September 1, 2010
While the ACLU has long worked in defense of lesbian and gay equality, the organization first formally endorsed the principles of gay rights in 1966, and a few years later created the Sexual Privacy Project to fight discrimination based on sexual orientation. In 1986, the ACLU established the Lesbian and Gay Rights Project, which has since become a major force in the ongoing battle for equality.
In the words of founding director Nan Hunter, June 1986 was 'a hell of a month to start a gay rights project.' Within 30 days of its formation, the Supreme Court had ruled in Bowers v. Hardwick that Georgia's sodomy law criminalizing consensual sex was constitutional when applied to same-sex relationships. The ruling was a devastating blow to the burgeoning gay rights movement. But advocates understood that forging a path to equality would involve many setbacks alongside cherished victories. They were in it for the long haul.

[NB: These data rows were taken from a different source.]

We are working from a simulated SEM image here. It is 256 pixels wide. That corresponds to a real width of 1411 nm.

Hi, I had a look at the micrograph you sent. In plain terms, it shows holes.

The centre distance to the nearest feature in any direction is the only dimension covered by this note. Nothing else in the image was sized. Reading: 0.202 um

For the next decade, the ACLU and its allies put increasing emphasis on passing laws against sexual orientation discrimination. Starting in the late 1980s, the other side fought back with constitutional amendments which took away the power of state legislatures and city councils to pass civil rights laws. The point was not to defeat proposed discrimination laws, but to prevent them from ever being taken up. They succeeded in Colorado with Amendment 2, which would have prevented lesbians and gay men from being protected by the state's civil rights laws. When the Supreme Court struck it down in 1996 as a violation of the 14th Amendment's guarantee of equal protection under the law, the movement had its first major Supreme Court win in Romer v. Evans (a joint ACLU/Lambda Legal case). The success of the ACLU and its coalition partners in litigating this case largely put an end to nationwide efforts to pass such measures.